The ATO has released guidance on how members of an SMSF should go about claiming deductions for a personal contribution, stating notice must be given about the claim in writing.
In the guidance, the ATO said SMSF members who intend to claim a deduction will need to provide their SMSF trustee with a notice of intent to claim or vary a deduction for personal super contributions.
The member must also obtain written acknowledgement from their SMSF trustee of the notice of intent before lodging their 2019 individual tax return, the SMSF regulator added.
The ATO stressed the need for the acknowledgement to have been received by the member before make the claim deduction, saying it would be required for use when completing an individual tax return and “your annual member statement or your income statement isn’t accepted as ‘acknowledgement’”.
It has previously stated a notice will be invalid if the person is no longer a member of an SMSF, the member no longer holds the contribution because of a partial rollover that included the contribution, or has paid either a lump sum or started to pay a super income stream that includes the contribution.

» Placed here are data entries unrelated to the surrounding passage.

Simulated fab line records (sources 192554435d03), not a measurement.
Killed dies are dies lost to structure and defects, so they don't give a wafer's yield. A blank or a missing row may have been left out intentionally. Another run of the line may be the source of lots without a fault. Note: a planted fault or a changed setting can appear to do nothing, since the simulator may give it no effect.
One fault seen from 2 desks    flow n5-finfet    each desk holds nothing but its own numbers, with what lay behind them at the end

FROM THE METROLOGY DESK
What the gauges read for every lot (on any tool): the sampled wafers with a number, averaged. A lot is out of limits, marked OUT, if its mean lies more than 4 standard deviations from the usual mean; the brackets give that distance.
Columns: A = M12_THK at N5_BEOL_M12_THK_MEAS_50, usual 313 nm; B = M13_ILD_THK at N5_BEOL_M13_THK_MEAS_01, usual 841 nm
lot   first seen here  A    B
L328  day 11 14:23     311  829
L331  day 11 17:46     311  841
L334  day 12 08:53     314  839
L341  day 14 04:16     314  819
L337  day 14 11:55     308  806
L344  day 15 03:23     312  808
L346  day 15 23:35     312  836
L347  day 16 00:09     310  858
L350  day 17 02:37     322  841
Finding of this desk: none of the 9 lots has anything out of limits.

The personal super contributions for which members can claim a tax deduction will reduce their taxable income and the tax they need to pay, count towards their concessional contributions cap and be taxed at 15 per cent, it noted.
In earlier advice, it said if a member wishes to claim a tax deduction for personal contributions, the member must give notice by the earlier of either the time they lodge their personal income tax return for the financial year during which the contribution was made or the end of the financial year following the year the contribution was made.